In re Nikita W.

Decision Date28 October 2010
Citation910 N.Y.S.2d 202,77 A.D.3d 1209
PartiesIn the Matter of NIKITA W. and Others, Alleged to be Neglected Children. Columbia County Department of Social Services, Respondent; Michael W., Appellant.
CourtNew York Supreme Court — Appellate Division

David Seth Michaels, Spencertown, for appellant.

Benjamin Shaw, Columbia County Department of Social Services, Hudson (James A. Carlucci, Hudson, of counsel), for respondent.

Geri Pomerantz, East Greenbush, attorney for the children.

Before: MERCURE, J.P., MALONE JR., McCARTHY, GARRY and EGAN JR., JJ.

EGAN JR., J.

Appeal from an order of the Family Court of Columbia County (Czajka, J.), entered December 29, 2008, which granted petitioner's application, in a proceeding pursuant to Family Ct. Act article 10, to adjudicate respondent's children to be neglected.

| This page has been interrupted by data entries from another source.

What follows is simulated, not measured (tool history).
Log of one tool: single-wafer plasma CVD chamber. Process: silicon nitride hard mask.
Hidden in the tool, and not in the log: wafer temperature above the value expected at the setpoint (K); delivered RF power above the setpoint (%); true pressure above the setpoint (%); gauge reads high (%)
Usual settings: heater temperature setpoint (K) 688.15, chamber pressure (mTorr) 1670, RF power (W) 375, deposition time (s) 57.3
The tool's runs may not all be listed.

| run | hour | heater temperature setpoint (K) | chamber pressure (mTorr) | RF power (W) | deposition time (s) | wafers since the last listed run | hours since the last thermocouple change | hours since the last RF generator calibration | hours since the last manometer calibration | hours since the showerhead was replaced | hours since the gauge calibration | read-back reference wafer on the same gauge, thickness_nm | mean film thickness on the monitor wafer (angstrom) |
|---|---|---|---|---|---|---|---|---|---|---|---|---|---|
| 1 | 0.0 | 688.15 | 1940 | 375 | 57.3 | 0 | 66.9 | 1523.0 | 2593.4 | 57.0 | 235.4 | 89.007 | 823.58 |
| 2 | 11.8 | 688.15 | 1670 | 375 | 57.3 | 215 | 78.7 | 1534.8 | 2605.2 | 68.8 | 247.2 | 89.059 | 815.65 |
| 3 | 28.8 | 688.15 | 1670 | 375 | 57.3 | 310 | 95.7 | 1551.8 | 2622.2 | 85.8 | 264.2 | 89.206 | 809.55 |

Petitioner commenced this proceeding against respondent alleging neglect and derivative neglect of his two daughters (born in 1998 and 1999). In June 2008, a 10-year-old girl (hereinafter the child) was a sleepover guest in respondent's home. All of the children slept in the same bedroom, with the child and older daughter sharing a bed. Respondent is alleged to have entered the bedroom while the children slept, untied the child's halter top, fondled her breasts and attempted to put his hands down her pants. After a fact-finding hearing, which included, amongother testimony, the child's own in-court testimony, as well as the testimony of the child's school counselor, an investigator with petitioner and its validation expert, Rebecca Arp-all of whom articulated the out-of-court statements made by the child regarding the alleged abuse-Family Court granted the petition. Respondent now appeals contending that Family Court erred in admitting Arp's testimony to corroborate the out-of-court statements made by the child.

Family Ct. Act § 1046(a)(vi) provides that a child's unsworn out-of-court statements relating to abuse or neglect may be introduced into evidence and will support such a finding, if sufficiently corroborated ( see Matter of Nicole V., 71 N.Y.2d 112, 117-118, 524 N.Y.S.2d 19, 518 N.E.2d 914 [1987] ). "[A] relatively low degree of corroborative evidence is sufficient in abuse proceedings" ( Matter of Caitlyn U., 46 A.D.3d 1144, 1146, 847 N.Y.S.2d 753 [2007] [internal quotation marks and citation omitted] ), and corroboration may be satisfied by any evidence tending to support the statement's reliability ( see Matter of Lindsey BB. [Ruth BB.], 70 A.D.3d 1205, 1206-1207, 896 N.Y.S.2d 186 [2010]; Matter of Aaliyah B. [Clarence B.], 68 A.D.3d 1483, 1484, 892 N.Y.S.2d 242 [2009] ). However, the mere repetition of the out-of-court statement will not provide the requisite corroboration ( see Matter of Telsa Z. [Rickey Z.-Denise Z.], 71 A.D.3d 1246, 1249, 897 N.Y.S.2d 281 [2010] ). Sufficient corroborative evidence has been held to include the testimony of an expert, when that testimony does more than vouch for the credibility of the child ( see Matter of Thomas N., 229 A.D.2d 666, 668, 645 N.Y.S.2d 573 [1996]; Matter of Kelly F., 206 A.D.2d 227, 229, 621 N.Y.S.2d 698 [1994] ). For example, statements are sufficiently corroborated when the expert opines that the child's behavior is consistent with having been abused or that the child's statements parallel those normally made by abuse victims ( see Matter of Rebecca KK., 61 A.D.3d 1035, 1036, 876 N.Y.S.2d 217 [2009]; cf. Matter of Jared XX., 276 A.D.2d 980, 982, 714 N.Y.S.2d 580 [2000] ).

Here, we are unpersuaded that Family Court erred in admitting the testimony of petitioner's validation expert. Based on, among other things, the child's spontaneous, coherent, logical, detailed andcontextually embedded accounting of the incident, Arp, through her application of the Yuille Step Wise Protocol for interviewing alleged victims of sexual abuse, concluded that the statements of abuse made by the child during the interview were "consistent with accounts of known sexual abuse victims." At the fact-finding hearing, Arp testified, among other things, that the child's detailed descriptions of what she was wearing, body positioning, conversations that were had, games that were played, how respondent allegedly touched her, together with the child's use of gestures to describe the incident, were indicativethat the child actually experienced what she described. Arp further...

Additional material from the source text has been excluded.